RFC: Database-backed inventory service plan

6 views
Skip to first unread message

Nick Lewis

unread,
Feb 23, 2011, 5:04:03 PM2/23/11
to puppet...@googlegroups.com, puppe...@googlegroups.com
Our current plan for the inventory service is to provide active_record termini for the "facts" and "inventory" indirections. This is to support fast look-up of facts, and search of nodes based on their facts. However, there are already tables for facts, used for storeconfigs, along with an active_record terminus for facts. We want to avoid unnecessarily duplicating this behavior, by reusing the existing tables and terminus. This would result in the same fact data being used by both the inventory service and storeconfigs.

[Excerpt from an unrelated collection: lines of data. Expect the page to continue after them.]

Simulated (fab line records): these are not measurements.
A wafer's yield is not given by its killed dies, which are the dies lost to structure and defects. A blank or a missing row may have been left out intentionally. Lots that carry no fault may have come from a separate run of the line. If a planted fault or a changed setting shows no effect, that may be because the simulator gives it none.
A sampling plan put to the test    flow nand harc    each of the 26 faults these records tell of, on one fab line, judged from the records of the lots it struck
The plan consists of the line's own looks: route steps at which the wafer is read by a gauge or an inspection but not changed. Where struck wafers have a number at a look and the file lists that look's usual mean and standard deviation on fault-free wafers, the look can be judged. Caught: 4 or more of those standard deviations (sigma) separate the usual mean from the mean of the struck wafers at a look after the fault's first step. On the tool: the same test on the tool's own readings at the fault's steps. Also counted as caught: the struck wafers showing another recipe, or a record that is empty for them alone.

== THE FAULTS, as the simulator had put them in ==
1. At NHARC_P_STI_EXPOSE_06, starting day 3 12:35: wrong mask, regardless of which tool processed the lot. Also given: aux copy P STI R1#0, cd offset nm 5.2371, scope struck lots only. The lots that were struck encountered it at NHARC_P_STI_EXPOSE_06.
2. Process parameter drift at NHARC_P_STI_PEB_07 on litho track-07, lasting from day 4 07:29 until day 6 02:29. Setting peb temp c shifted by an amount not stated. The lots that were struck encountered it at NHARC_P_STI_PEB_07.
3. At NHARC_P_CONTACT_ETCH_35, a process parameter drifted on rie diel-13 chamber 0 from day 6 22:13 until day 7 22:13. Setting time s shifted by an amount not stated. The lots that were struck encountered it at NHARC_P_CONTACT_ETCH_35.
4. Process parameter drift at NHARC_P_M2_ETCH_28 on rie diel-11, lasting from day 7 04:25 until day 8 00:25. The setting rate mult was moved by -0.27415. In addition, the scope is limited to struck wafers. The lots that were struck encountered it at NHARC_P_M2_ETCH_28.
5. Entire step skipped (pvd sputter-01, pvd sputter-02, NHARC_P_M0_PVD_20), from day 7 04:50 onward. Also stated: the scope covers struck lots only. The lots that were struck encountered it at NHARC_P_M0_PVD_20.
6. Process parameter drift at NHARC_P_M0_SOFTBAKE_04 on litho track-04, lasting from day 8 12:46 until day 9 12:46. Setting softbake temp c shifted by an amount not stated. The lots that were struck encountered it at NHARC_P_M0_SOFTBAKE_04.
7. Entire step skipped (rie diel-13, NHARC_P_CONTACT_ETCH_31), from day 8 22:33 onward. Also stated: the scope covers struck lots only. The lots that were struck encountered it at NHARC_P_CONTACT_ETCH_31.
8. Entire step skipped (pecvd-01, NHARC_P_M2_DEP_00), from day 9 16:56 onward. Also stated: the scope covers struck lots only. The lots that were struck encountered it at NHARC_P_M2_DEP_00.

The only potential concern we can see with this is users wanting different fact expiration policies for inventory service and storeconfigs. Given the usage scenarios for storeconfigs that we are aware of, this seems unlikely (it sounds like storeconfig fact data is mostly being used as a stand-in for an inventory service). This proposal would have no other effect on storeconfigs.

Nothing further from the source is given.